By Deepa Seetharaman
DETROIT (Reuters) - The sale of the U.S. Treasury's stake in General Motors and a possible credit rating upgrade of the U.S. automaker in 2013 will help distance the company from the stigma of its 2009 bankruptcy restructuring.
"We lose the stigma of 'Government Motors'," GM Treasurer James Davlin said on Sunday during a speech at a conference of automotive analysts. "People will be more focused on the things that they should, which is our underlying operations."
The U.S. Treasury outlined plans last month to sell its GM stake over the next 12 to 15 months. Last week, Chief Executive Dan Akerson said he expects GM to earn an investment-grade credit rating in 2013.

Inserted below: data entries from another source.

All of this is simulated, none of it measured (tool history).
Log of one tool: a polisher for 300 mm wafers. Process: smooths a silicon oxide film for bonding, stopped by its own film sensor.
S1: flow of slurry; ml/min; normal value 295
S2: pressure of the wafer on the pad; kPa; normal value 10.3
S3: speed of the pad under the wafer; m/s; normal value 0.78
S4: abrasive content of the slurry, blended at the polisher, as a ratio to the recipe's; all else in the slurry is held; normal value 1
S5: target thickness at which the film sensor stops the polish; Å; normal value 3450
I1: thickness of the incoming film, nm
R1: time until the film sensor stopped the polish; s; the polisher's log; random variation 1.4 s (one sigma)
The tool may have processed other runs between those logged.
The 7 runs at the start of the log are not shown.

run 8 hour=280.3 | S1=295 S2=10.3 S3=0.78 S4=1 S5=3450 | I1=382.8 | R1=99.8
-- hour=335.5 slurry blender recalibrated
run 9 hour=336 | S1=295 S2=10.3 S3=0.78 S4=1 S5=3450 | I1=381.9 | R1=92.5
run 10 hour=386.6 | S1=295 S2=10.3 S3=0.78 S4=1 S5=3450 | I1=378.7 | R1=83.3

GM is already "trending toward investment grade," Davlin said. He pointed to GM's eleven-quarter streak of profits, its large financial cushion and its strong position in the world's two largest automotive markets, the United States and China.
"We want to ensure we have the liquidity to make it through the cyclicality of the industry," Davlin said, speaking to reporters and analysts a day before the Detroit auto show.
Until recently, uncertainty over when and how the U.S. Treasury would sell its 26-percent stake hurt GM's overall market value, Davlin said. But GM shares have risen nearly 20 percent since the U.S. government announced its exit strategy.
GM shares are ended at $30.36 per share on Friday.
Still GM has a number of challenges ahead, most prominently of which is Europe. GM is struggling to stem years of losses in the depressed and highly competitive European market where its core brands are Opel and UK-based Vauxhall.
It has made inroads in restructuring its European operations, including announcing plans to close its assembly plant in Bochum, Germany. But Akerson said he is not yet satisfied with GM's current position.
"That's probably my greatest concern -- how quickly can we turn that around," Davlin said, of Europe.
He also predicted that the U.S. dollar would rise against the Japanese yen and the euro this year. This would represent a "slight headwind" to GM, which must convert its earnings overseas into U.S. dollars. GM is also expecting a stable U.S. economy in 2013.
"We don't see a big rebound in the economy or a return to financial doldrums," Davlin said, of 2013.